Gerald had particularly fond memories of Bonita and Dad. He was last aboard when he was 13 and Dad had invited him to help crew in a race. He was entrusted with taking the tiller, but found that the downside of this is that the helmsman gets a steady stream of well meaning advice from the rest of the crew who feel the course being steered is not quite as perfect as perhaps it could be. Previous to this he had only sailed in dinghies: the old Hamble Stars which were kept at Erith. Dad always thought that dinghy sailors made better helmsmen as you get immediate feedback in a dinghy.

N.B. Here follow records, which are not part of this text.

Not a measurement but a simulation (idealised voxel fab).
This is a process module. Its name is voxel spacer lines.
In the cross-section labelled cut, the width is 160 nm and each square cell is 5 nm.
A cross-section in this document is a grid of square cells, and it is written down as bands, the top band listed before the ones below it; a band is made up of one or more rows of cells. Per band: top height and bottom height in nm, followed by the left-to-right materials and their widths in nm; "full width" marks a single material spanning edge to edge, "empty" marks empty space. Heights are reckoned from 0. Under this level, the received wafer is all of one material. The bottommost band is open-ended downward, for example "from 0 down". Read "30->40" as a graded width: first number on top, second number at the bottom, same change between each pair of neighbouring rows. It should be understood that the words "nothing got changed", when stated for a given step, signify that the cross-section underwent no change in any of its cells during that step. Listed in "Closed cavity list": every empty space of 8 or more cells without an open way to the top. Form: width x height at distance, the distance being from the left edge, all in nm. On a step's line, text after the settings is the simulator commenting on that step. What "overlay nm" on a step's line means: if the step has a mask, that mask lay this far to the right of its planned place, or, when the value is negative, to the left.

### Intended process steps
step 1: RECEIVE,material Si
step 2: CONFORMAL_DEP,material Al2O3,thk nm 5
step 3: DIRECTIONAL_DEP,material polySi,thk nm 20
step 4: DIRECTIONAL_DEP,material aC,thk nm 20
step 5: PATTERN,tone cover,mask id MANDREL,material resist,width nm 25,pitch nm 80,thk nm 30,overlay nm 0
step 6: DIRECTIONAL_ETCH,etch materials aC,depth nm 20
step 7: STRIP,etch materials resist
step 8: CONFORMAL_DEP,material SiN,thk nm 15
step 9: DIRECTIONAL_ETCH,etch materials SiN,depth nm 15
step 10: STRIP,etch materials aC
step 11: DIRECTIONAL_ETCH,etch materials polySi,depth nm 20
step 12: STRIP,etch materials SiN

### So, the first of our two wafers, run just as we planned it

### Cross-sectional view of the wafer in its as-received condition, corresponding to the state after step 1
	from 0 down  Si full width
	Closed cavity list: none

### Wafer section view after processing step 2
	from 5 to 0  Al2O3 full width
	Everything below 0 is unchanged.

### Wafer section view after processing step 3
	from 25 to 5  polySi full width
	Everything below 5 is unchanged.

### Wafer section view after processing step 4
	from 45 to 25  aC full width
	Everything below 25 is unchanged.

We talked about happy memories of Erith which in the days when the river was much busier and more polluted could sometimes be an exciting place in which to learn to sail. Sadly Gerald and David  did not have time to come for a sail on Bonita on this visit before returning to Queenborough while there was still enough water in the river.

                                                         Gerald and David

Today was a bright and blustery day and we went for a sail with Vic and Mark. Most of the boats out had a reef in but we did not seem to find this necessary. Vic of course is an experienced Bonita sailor - specialising in sunbathing weather- but today was Marks first time afloat in her. We charged around the river at top speed before picking up the buoy under sail at the top of the tide.

                                                    Vic with Mark steering

Saturday, 7 April 2018

Mast stepping

Bonita was craned back into the creek at the beginning of the week. Worryingly she often leaks a bit after being lifted back, probably as the hull must distort a bit while propped up ashore and also while hanging in the crane slings. However the leaks usually dry up in a few days. No doubt the tenacious Faversham creek mud, which seems to get everywhere, helps in this process. We will keep Bonita in the mud for a few more days to let things settle before taking her out to her mooring in the river.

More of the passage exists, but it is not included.